Storing Tokens and Credentials

Keeping tokens and credentials secure is important when developing your applications and distributing those applications to the world.

Client ID and Client Secret

These two pieces of information is provided when you register your application with Luxstay.

  1. The Client ID is used to identify your application and usually appears in OAuth authorization URLs. The Client ID and be shared publicly in code and other contexts because this value alone cannot be used to act on your application's behalf.

  2. Your Client Secret, on the other hand, should be kept privately and securely. It is used to identify your application's rights when exchanging tokens with Luxstay. You should not distribute the Client Secret via code, email, or any other public channels.

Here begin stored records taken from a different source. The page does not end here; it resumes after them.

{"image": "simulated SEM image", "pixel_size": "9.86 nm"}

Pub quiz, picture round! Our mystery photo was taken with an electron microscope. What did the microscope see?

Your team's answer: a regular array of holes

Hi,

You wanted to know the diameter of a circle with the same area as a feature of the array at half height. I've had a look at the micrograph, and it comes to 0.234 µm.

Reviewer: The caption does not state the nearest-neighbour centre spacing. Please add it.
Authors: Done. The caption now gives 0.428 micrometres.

Rotating And Expiring Tokens

Access tokens are usually short-lived (short TTL), they should be expired frequently and re-obtained using refresh token. We provided the endpoint for refreshing access tokens.

Redirect URIs

Redirect URIs appear as URLs and usually used in some authorization grant like Authorization Code. They are safe to be part of published code. However, you should ensure that the redirect URIs defined in you applications are limited to domains you have direct control.

Token Storage

Token storing is hard, and it depends on the context, usage and design requirements.

  • If you do not need a token to make your functionality works, you should not store more user secrets than you need to.
  • Make sure to request the least-privilege token (the token with the least number of necessary scopes) to protect your users in case of security breach.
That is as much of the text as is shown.